Suppressing errors from command output

Hi,

When I run the command "print_manifest | grep "Main Memory", I get the note :

# /opt/ignite/bin/print_manifest | grep "Main Memory"
NOTE: Could not read the /etc/resolv.conf file.
    Main Memory:        196498 MB
#

How do I suppress the part :

NOTE: Could not read the /etc/resolv.conf file.

The file /etc/resolv.conf does not exist in the server, because we do not use DNS for our hostname resolution. However, this NOTE does not pop once I create the resolv.conf file. But is this a good solution?

Please advise.

Did you consider redirecting stderr to /dev/null ?

Hi,

The script expects to see the resolve.conf file, so is correctly identifying the missing file - touching the file removes the error.

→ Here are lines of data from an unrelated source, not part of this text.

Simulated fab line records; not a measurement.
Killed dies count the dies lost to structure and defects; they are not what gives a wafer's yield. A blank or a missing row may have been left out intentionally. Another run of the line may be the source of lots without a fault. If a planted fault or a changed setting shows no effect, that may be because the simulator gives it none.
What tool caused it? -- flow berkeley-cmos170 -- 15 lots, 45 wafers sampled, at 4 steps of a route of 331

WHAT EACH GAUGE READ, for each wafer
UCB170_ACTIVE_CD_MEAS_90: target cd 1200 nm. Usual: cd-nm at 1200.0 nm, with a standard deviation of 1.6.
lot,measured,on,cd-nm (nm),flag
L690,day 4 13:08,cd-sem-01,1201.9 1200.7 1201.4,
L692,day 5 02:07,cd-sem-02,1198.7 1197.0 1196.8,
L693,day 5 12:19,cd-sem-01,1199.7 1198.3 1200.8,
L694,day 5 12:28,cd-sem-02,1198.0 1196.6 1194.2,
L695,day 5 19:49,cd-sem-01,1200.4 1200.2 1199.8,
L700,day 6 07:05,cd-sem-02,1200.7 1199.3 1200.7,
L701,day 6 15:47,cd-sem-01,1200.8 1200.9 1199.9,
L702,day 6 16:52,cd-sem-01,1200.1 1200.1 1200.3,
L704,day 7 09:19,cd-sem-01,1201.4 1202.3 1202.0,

There are a number of options, the simplest is probably to do;

touch /etc/resolv.conf
chmod 440 /etc/resolv.conf

Alternatively you could send the stderr to /dev/null

Your final option would be to modify the script and put the offendin part of the script inside a test condition - running if the resolv.conf file exists.

Regards

Gull04

1 Like

I tried these methods to redirect stderr to /dev/null, and still that message pops :

$ sudo print_manifest | grep "Main Memory" > /dev/null 2>&1
NOTE: Could not read the /etc/resolv.conf file.
$ sudo print_manifest | grep "Main Memory" &>/dev/null
[1]     7684
$ NOTE: Could not read the /etc/resolv.conf file.
    Main Memory:        196498 MB

Are the commands I am using above correct?
If so, then seems like redirecting the error wont work. Need to touch the file?

You are piping the command's stdout to grep and then redirecting grep 's stderr to the null device. Where does the command's stderr go to?